Andrew's Hair has stated that once The Chaser wins the War on Everything it would like to become the new Prime Minister of Australia, as well as the new ruler of the rest of the world and several outlying planets. The dream of becoming Prime Minister was almost within reach for Andrew's Hair when On June 23rd, 2010, Kevin Rudd announced that Andrew's hair would join his Cabinet as the New Minister for Health. Unfortunately the position was denied the next day, as Rudd was declared insane and he was ejected from his position as Prime Minister and replaced by Julia Gillard.
edit The Targets
edit T1 - The Prime Minister
John Howard, or as he is now known, Kevin Rudd, who was backstabbed by Julia Gillard who then became the new ranga overlord of Australia, booting out Kevin Rudd in the process, is the number one target of The Chaser's war. Real fucking creative, guys. Of course, his team of lackeys and backbenchers are also mercilessly targeted. This has made The Chaser very popular with the opposition, except that The Chaser target the opposition, too.
edit T2 - Telstra
Telstra's T2 network has many a time been a target of The Chaser and their schemes. Sometimes, they comment on slow broadband and the way it slows down their computer porn. Other times, they complain that the help service doesn't really help at all. But most often, it's just incoherent rambling by a bunch of blokes who drink beer every day of the week and only sober up for 9:00pm on Wednesday. Or occasionally even on Tuesday, the day they actually tape the show.
edit T3 - Current Affairs Shows
Current Affairs Shows such as Today Tonight are frequently targeted by The Chaser simply because they are one of the easiest targets around. This has greatly upset reporters from several of these shows, who have responded by tracking down The Chaser and telling them exactly how upset they are.
edit T4 - You
<insert name here>. That's right! As part of being a War on Everything, <insert name here> has been placed in the line of fire. Scud missiles, frogs, and plagues of locusts will be sent towards your home one day very soon, so watch your back! Because The Chaser... are... pissed!
edit T5 - Elmo
Elmo, otherwise known as that sweet, drug trafficking little red monster that scares little children. Elmo has not once been a target of The Chaser, yet so many of their scary, scary fans have commented on how he should be. In theory, Elmo has been pissed of so many times by The Chaser that he technically counts as a target. But technically, communism works.
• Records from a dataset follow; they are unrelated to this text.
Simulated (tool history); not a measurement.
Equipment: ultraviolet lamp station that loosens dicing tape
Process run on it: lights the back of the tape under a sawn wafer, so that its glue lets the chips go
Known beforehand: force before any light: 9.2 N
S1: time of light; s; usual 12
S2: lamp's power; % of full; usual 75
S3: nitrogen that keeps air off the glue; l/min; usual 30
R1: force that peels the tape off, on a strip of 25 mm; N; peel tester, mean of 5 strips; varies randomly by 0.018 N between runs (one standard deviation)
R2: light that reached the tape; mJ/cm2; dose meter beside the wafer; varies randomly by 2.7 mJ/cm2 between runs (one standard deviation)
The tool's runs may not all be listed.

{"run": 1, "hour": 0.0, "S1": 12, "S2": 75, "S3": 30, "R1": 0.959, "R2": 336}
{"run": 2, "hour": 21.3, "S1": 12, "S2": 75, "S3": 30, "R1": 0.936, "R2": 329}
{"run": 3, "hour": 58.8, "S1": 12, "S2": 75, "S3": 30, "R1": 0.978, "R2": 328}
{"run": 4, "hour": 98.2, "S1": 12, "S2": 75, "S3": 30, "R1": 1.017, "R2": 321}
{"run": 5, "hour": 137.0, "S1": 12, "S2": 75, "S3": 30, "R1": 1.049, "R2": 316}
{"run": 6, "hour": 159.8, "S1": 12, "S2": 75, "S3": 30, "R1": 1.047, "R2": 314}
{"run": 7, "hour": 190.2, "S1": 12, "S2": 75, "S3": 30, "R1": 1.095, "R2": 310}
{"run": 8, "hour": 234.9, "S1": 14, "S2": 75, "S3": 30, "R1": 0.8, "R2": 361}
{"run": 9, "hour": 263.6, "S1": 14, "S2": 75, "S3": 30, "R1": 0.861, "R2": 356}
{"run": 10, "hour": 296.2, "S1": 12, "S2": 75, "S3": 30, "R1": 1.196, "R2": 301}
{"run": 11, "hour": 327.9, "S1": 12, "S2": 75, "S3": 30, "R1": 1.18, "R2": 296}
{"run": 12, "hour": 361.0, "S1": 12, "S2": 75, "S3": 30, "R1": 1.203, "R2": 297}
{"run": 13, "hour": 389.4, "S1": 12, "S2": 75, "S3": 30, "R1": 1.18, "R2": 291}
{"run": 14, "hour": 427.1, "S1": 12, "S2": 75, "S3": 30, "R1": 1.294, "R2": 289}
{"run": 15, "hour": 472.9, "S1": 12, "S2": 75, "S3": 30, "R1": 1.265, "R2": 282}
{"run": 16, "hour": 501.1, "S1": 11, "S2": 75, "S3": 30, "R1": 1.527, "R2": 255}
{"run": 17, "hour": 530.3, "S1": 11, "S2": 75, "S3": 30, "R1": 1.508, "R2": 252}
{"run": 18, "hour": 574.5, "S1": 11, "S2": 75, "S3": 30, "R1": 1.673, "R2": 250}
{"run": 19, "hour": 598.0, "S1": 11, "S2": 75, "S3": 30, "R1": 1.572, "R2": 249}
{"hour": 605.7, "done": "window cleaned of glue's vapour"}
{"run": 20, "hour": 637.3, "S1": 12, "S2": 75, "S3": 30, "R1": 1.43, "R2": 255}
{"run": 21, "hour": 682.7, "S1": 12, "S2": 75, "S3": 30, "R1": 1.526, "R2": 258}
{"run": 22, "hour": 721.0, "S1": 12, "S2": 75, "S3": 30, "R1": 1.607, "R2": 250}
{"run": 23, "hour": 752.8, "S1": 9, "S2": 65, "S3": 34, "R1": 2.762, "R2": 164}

edit The Battle of the Bulge
5th of January, 2005. The Chaser had recently been formed, and already they had made some mortal enemies. Anna Coren from Today Tonight had come up with a tactic to erase the new enemy from the TV Guide competition. She, David Koch, Cookie Monster and Peter Meakin formed an army big enough to eradicate the newfound threat.
The Chaser reacted to the activity in enemy movement by releasing their greatest weapon - the Chaser Ray, onto their fellow combatants. The Chaser Ray works much like an Anal Probe - it seeks its target and makes them spontaneously combust... however, after a MA15+ rated Season Two DVD, they redesigned the Ray simply to tap its target on the shoulder and give them a bitch slap.
The Battle of the Bulge took place in the middle of that year, on a grassy knoll which seemed awfully familiar to a 1999 George Lucas movie, which was a prequel to his own work. The Chaser lined up looking straight at their fellow army. The fight began, and Andrew Hansen was brutally cut down by a TV personality who would rather not be mentioned. A vicious firefight ensured.
"The Bulge" refers to the spot on Chas' left knee where he was attacked by vicious sniffer dogs in Season One. When his bulge gets hit by the Chaser Ray, it turns into a massive creature, not unlike The Blob, and will kill the newfound army in ways so violent and cruel it would make Kratos cry.
The Battle was won, and The Chaser celebrated their first victory... but Andrew was wheeled off in a body bag and Chas was in a coma for the next 12 weeks. But you'd have to say that out of all The Chaser team Chas has GUTS! Seriously - being prepared to show his arse on TV (and Wednesday night programing for that matter, the worst place to show your keister) definitley takes some GUTS! And a SIX PACK of BEER!
edit A Pointless Expensive Crock
When the APEC started in Sydney, The Chaser tried to gun down George W. Bush. Unfortunately they completely forgot that the idea of APEC is to use completely unnecessary security measures, including random checks in Melbourne, which is 800km away. The Chaser hadn't prepared that George would be travelling in a ship surrounded by lots of other military vessels, with helicopters above and sub-nuclear submarines below, and snipers on every corner of the ship. Apparantly The Chaser got ahold of a tank, but gave up after having a terrible time parallel parking.
The next day two members of The Chaser were arrested for Breaking into Sydney. They were sentenced to 20 years of prison, because many people these days have no sense of humour, and seek to destroy anyone who does. I didn't take long for them to start schemeing a way out, and they are reportedly already on the loose. While they were in prison the hilarious acts of Mick Molloy's The Nation had been broadcast to save Australians from APEC. It didn't work, and many perished.
The other members of The Chaser seemed content to carry on with or without Chas and Jules, because Andrew can be replaced easily enough by Chris, seeing as Chris never really does anything except write the script, which they don't need anyway.
edit The War's Current Status
After APEC, The Chaser disappeared for several months, and were officially pronounced dead. This information turned out to be false, as the radical militant group Australian Born Communists, more commonly known as the Australian Broadcasting Corporation, reported that they had been found in Ultimo, Sydney hidden in a hole underneath Studio 22, and were planning for a major assult on the 6th of September, 2008. While most of their targets have more or less been eradicated off the face of the Earth, there are still many left out there. Are you one?
The War is now in full swing, after all arrested members broke out of jail using their wit and charm (and the ABC's dangerously hefty "break-out-of-jail-fund-for-incarcerated-comedians-working-against-APEC", the same fund that got Andrew Denton out of jail when he was in Europe). Although the ABC has apologized for all incidents, the government is still keeping an especially close eye on Chas, until they can properly work out how to pronounce his last name. Also, loose CNNNN screenshots have started being used as The War screenshots, for example, on Encyclopedia websites.
The War is now over!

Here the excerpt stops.